Smallacombe v Lockyer Investment Co Pty Ltd (1993) 42 FCR 97
Mifsud v ICT Pty Ltd [1997] TASSC 115; (1997) 7 TasR 148
HANAVE PTY LTD v LFOT PTY LIMITED (formerly JAGAR PTY LIMITED) (Cross Claimant), PAUL EWEN MITCHELL TRESIDDER (Cross Claimant), JOSEPH RAYMOND GLEW (Cross Claimant), ROBERT BURKE (Cross Respondent
NG 721 of 1995
MOORE J
11 NOVEMBER 1998
SYDNEY
|
IN THE FEDERAL COURT OF AUSTRALIA | |
| NEW SOUTH WALES DISTRICT REGISTRY | NG 721 of 1995 |
|
BETWEEN: | HANAVE PTY LIMITED
Applicant |
|
AND: | LFOT PTY LIMITED (formerly JAGAR PTY LIMITED)
First Respondent/CROSS CLAIMANT
PAUL EWEN MITCHELL TRESIDDER Second Respondent/CROSS CLAIMANT
JOSEPH RAYMOND GLEW Third Respondent/CROSS CLAIMANT
ROBERT BURKE CROSS Respondent |
|
JUDGE: | MOORE J |
| DATE OF ORDER: | 11 NOVEMBER 1998 |
| WHERE MADE: | SYDNEY |
THE COURT ORDERS THAT:
1. The applicant pay the respondents' costs in the proceedings generally.

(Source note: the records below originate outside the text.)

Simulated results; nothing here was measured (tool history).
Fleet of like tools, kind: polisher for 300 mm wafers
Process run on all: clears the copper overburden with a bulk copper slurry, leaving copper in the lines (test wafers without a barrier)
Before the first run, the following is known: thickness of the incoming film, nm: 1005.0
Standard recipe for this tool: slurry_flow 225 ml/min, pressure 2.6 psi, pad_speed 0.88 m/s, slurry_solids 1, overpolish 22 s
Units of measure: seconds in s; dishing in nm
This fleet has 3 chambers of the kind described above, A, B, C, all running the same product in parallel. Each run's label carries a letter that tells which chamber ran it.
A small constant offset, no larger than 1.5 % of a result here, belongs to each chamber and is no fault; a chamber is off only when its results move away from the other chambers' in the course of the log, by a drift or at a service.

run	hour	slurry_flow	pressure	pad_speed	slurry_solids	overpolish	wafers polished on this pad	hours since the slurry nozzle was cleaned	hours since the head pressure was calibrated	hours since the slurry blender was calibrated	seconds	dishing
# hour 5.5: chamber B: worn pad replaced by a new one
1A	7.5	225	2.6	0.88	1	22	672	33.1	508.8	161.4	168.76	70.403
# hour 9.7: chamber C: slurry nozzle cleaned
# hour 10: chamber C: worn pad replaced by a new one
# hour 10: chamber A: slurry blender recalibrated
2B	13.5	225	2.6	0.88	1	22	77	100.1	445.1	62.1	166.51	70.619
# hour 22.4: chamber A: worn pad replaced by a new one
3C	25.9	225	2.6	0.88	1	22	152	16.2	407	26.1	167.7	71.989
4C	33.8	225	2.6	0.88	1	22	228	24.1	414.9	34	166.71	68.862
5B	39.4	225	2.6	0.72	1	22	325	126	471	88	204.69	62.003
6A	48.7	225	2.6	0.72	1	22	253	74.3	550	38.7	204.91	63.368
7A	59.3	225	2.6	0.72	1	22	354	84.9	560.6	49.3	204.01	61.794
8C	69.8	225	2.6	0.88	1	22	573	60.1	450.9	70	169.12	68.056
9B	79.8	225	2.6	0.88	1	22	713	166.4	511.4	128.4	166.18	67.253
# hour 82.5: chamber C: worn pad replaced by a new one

Note: Settlement and entry of orders is dealt with in Order 36 of the Federal Court Rules.
|
IN THE FEDERAL COURT OF AUSTRALIA | |
| NEW SOUTH WALES DISTRICT REGISTRY | NG 721 of 1995 |
|
BETWEEN: | HANAVE PTY LIMITED
Applicant |
|
AND: | LFOT PTY LIMITED (formerly JAGAR PTY LIMITED)
First Respondent/CROSS CLAIMANT
PAUL EWEN MITCHELL TRESIdDER Second Respondent/CROSS CLAIMANT
JOSEPH RAYMOND GLEW Third Respondent/CROSS CLAIMANT
ROBERT BURKE CROSS Respondent |
|
JUDGE: | MOORE J |
| DATE: | 11 November 1998 |
| PLACE: | SYDNEY |
In the reasons for judgment of 31 August 1998 I said:
At various points in the proceedings comments were made by counsel for the respondents indicating that costs would be sought on an indemnity basis. I presently doubt that this is a case warranting a departure from the ordinary costs rule and the payment of costs on a party/party basis.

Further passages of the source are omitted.